Excerpt from F2000I388 (presented in Seoul, Korea)
7.0 EXPRESSWAY FATALITIES: THE PROBLEM IS SOLVABLE
Old English Adage: A problem well stated is a problem half solved.
Al’s Corollary: A problem badly stated will consume tonnes of resources
without ever being resolved.
7.1. THE FIRST HALF OF THE SOLUTION: DEFINE THE PROBLEM WELL
The DEDI Theory has now proven itself in 17 countries representing all the inhabited continents. Moreover, having seen that economic distraction accounts for the major swings of the fatality rate about the technology trendline, it is now clear that mental distraction in general is second only to traffic volume in the generation of accidents. Thus it is now time to admit that the traffic police are correct:
The fundamental traffic safety problem is the mentally distracted driver.

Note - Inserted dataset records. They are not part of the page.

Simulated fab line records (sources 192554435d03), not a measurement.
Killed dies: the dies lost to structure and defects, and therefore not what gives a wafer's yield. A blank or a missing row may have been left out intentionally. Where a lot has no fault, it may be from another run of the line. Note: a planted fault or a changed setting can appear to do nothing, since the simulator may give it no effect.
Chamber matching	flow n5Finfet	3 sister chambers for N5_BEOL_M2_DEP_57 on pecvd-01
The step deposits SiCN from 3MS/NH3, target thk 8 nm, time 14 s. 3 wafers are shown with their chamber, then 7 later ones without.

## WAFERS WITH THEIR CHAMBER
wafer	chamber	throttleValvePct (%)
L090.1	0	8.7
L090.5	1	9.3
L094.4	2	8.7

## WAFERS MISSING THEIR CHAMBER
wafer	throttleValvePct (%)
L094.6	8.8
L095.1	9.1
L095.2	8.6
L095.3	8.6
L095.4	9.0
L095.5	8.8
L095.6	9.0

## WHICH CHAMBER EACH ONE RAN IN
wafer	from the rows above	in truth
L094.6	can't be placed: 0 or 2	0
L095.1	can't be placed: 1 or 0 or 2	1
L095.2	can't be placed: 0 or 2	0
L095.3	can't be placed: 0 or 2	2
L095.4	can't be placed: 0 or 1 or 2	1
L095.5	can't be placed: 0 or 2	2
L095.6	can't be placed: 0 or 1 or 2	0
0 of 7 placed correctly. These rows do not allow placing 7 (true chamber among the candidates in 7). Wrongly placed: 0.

7.2. THE SECOND HALF OF THE SOLUTION
The second half of the solution will take a little longer but need not take more than the first few years of the ‘Second Century of the Automobile’. A good start can be made if ‘Automotive Innovation for the New Millennium’ acknowledges distraction as the real danger to be averted. With respect to the theme of this session, ‘Intelligent Transportation Systems – Policy’, it is absolutely essential that automotive engineers understand that danger.
The ‘ITS’ currently in use throughout the world can be viewed as packets of several hundred human brains ‘parallel-processing’ the task of controlling traffic flow. Viewed in this way the (collective) human brain is immensely more powerful than any ITS yet conceived. It has unfortunately one major ‘bug’. (And the DEDI has shown that this ‘bug’ is part of the basic operating system no matter the language used, the country of manufacture or, least of all , the colour of the machine.) When presented with a low-power task, it will drift away to more entertaining/profitable subjects. If your ITS relieves it of too much of the driving effort it will drift too far away to get back in time to deal with any traffic control problem unforeseen by the ITS computers.
7.2.1 THE ROAD MUST TALK TO THE DRIVER
With that in mind the good safety record of the German autobahns is easily understandable. It is not ‘in spite of’ unlimited speeds but precisely because there is no general speed limit. At any moment in time thousands of human brains are ‘parallel processing’ the very good information provided by the highway infrastructure, including the necessity to limit speed in certain situations. People do have accidents on the autobahns because of mental distraction but, since more attention is required to drive safely, there is a smaller probability that two ‘distracted’ brains will arrive at the same point in time and space.
In the short term this is a promising direction for ITS: using electronics and the French ‘rappel’ concept to deliver important roadway information ‘just-in-time’ to an alert human brain … or to issue a ‘rappel’ to a non-alert brain. (I perhaps should mention that the title of this sub-section has been ‘borrowed’ from BMW.)
7.2.2 RISK PERCEPTION
A complementary interpretation of the good autobahn safety record is provided by Wilde’s work over the past few decades on risk perception – Ref.14. It seems to me that great progress against mental distraction could be achieved if a regulatory authority used the Swiss idea of speeding fines as a percent of income but applied it to civic fines for ‘at fault’ accidents (with the fault being assessed on a percentage basis on the drivers involved).
Important further advances in concentration could be obtained if a ‘black box’ were also regulated onto all vehicles. The knowledge that the speed of the vehicle and the exact time and force of brake application (among other items) would be available to police would increase risk perception hugely. (And I do not consider it a privacy issue if your daydreaming endangers my children.)
7.2.3 COURTEOUS DRIVING
At the individual level the best means the author has found to avoid long periods of daydreaming at the wheel (I call it ‘going on autopilot’; the Belgian police officer called it ‘la conduite instinctive’) is to move to the ‘top level’ of driving. As in a computer game, at the beginner’s level you are learning to drive the car but that quickly becomes ‘automatic’. The second level is ‘defensive driving’ and, while entertaining, can eventually be done with ‘half your brain’. The top level, ‘courteous driving’, involves being aware of every car on the road with you and trying to place your car, in time and space, in such a manner that you facilitate whatever the other drivers are trying to do. Courteous driving can never be done with half a brain and thus the tendency to ‘go on autopilot’ while you sort out a business problem, or dream about your daughter’s wedding, is greatly reduced.